Uzee Brown

Uzee Brown

Uzee Brown, Jr., a native of Cowpens, South Carolina, is chair of the Department of Music at Morehouse College and director of the historic Ebenezer Baptist Church Choir. He has enjoyed a diverse career in music, and the combination of his professional activities as singer/performer, composer/arranger, educator, and choir director has taken him to more than sixteen countries, including Italy, Germany, France, Switzerland, Poland, Russia, five countries of Africa, and the Caribbean. As Director of the historic Ebenezer Baptist Church Choir, he led the choir in concert tours of Germany, Switzerland and France in June 2002 and Italy in June 2004.

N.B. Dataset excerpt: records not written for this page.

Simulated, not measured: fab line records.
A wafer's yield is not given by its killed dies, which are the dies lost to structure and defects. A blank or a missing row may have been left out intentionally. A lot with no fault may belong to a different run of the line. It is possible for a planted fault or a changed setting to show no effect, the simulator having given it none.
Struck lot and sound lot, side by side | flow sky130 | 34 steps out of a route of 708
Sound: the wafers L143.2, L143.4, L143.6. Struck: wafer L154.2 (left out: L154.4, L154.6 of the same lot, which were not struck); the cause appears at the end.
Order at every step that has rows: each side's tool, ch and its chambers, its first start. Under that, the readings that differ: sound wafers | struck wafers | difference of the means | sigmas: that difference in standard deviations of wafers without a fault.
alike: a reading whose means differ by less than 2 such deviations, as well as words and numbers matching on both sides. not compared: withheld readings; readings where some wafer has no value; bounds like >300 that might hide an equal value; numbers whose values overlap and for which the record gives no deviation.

Dr. Brown is past president of the National Association of Negro Musicians. During his presidency he spearheaded the completion of the first official publication of a documentary history of the National Association of Negro Musicians by the Center for Black Music Research in Chicago, Illinois. Additionally, he initiated and successfully completed a NANM $100,000 Endowed Scholarship Fund for competitive, aspiring young African‑American performers. Included among his many performances in opera and oratorio are world premier roles of Parson Alltalk in the Atlanta Symphony Orchestra's premier of Scott Joplin's Treemonisha, the title role of King Solomon in Emory University Theater's premier production, the Alliance Theater's showcase production of Jubilee and the performance of Mr. Letterlaw in the 2000 premier of Curtis Bryant's operatic work, Zabette. In November, 2005 he performed the role of Frazier, the Lawyer in Atlanta Opera's production of Porgy and Bess and subsequently performed the role in a Nashville Symphony production from Gershwin's originally edited score, which was recorded by Decca records and released in November 2006.

Dr. Brown is a respected educator and lecturer on African‑American music. For more than thirty years he has been immersed in researching and preserving the Negro spirituals. His CD, Great Day, released in 2006, is a compilation of his own solo spiritual arrangements. It includes some rare and seldom‑heard spiritual melodies, and spirituals of which there no known previous arrangements as solo works. A recipient of numerous awards, his composition commissions include works for the National Public Radio and the Atlanta Symphony, colleges, universities, soloists and ensembles. His works have been performed internationally and at the Lincoln Center and Carnegie Hall. Recent commissions include a choral work for the 2004 Festival of New Music and Art in Ohio, and choral and instrumental works for the 2006 100th anniversary of the Alpha Phi Alpha Fraternity. In November, he was soloist in two performances of Afro‑American Suite with the Atlanta Symphony Brass Quintet, a work that he premiered with the ensemble in 2004.

In addition to studying at Berkshire Music Center, Tanglewood and the University of Siena in Italy, he holds degrees from Morehouse College (B.A.), Bowling Green State University (M.M. in Composition), and University of Michigan (M.M. and D.M.A. in performance).